Downsizing is one of the hardest change management challenges a leader has to face. The underlying reason could be positive or negative, but generally the workforce perceive downsizing as negative organizational change. It has significant impact on people’s lives and needs be managed carefully, taking into consideration this personal, individual, impact.
It is important to go beyond the numbers, beyond the facts, and look at the change in terms of people. Human emotions, the collective individuals’ willingness to accept the change, the need to downsize, and move to embrace the future organizational vision, play a significant role in successfully managing this type of organizational change.
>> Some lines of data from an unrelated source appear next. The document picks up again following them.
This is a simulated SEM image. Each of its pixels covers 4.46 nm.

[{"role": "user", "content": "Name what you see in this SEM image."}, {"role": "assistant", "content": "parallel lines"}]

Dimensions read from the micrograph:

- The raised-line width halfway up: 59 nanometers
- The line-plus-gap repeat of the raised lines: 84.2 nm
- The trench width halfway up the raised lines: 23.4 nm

A downsize is a strategic business transformation that impacts the entire organization
During a downsize the planning process predominantly focuses on those employees who will face redundancy, or job role changes, and ensuring fair and equitable management of the situation. We often forget the impact on those employees “left behind”, who have just experienced their colleagues face a significant life event. We also often forget the impact to the leaders and supervisors who have the difficult task of delivering bad news to their teams.
We expect these employees, and their leaders, to keep the ‘ship on course’ without a bump in motivation or performance. Managing a downsize as an organizational transformation provides the change management approach needed to redirect energy and focus towards the future.
Leaders’ words and actions during a downsize significantly impact on the collective resistance or acceptance
The Psychology of Change discusses the underlying psychological factors of change management. It provides useful insights when managing a change with such a powerful impact on the people within your organization.
People’s reaction to change is individual, and their emotional reaction to the change and the perceived need for downsizing impacts their willingness to accept or resist the change, and, in turn, their motivation and energy towards their work.
The Psychology of Change suggests you consider organizational change at three levels.
At the organizational level employees want a two-way dialogue with leaders who are credible, transparent and trustworthy
Providing clarity in a time of ambiguity, linking how today’s actions, however bad they seem, to a future vision that your employees can embrace and get emotionally involved with is essential.
Transparent and trustworthy; your employees will see right through an attempt at smoke and mirrors. Communication needs to be straight forward or you risk losing the trust of your workforce, now and during future transformations.
At the work unit level employees are looking for change leadership to continue
Providing a safety net, giving the space for concerns to be heard, and cascading key change messages. Trust and transparency continue to be important. If employees feel that they cannot trust their immediate supervisor they will find it difficult to cope with the changes.
Participation in decisions surrounding a change is known to increase willingness and commitment to the change. In a time of downsizing, providing employees the ability, as much as possible, to help shape how their team will work in the new organization allows active participation in a difficult time. New team structure, process changes, or even the office layout are examples where participation can be encouraged.
At the individual level, employees need to know they will have room to process the events
The loss of colleagues, or a change in job role, will impact each individual differently. While the business cannot stand still, providing some measure of space for people to go through what is essentially a grieving period, while continuing to manage their daily workload, provides the support needed to move forward.
Support your employees even more at the individual level by providing tools with which they can clearly link how their behavior and actions will link to the success of the transformation. This allows each individual the ability to choose to be actively involved in the change, and the future success of the company.
Manage a downsize by addressing three levels of change and supporting the people within your organization
Downsizing can be a very hard change to manage without experiencing loss of motivation, productivity and unwanted turnover. Using a change management approach during a downsize, and considering specific factors that influence an individual’s attitude towards the organizational transformation, will help your workforce move through the change, and refocus on the future vision of the organization.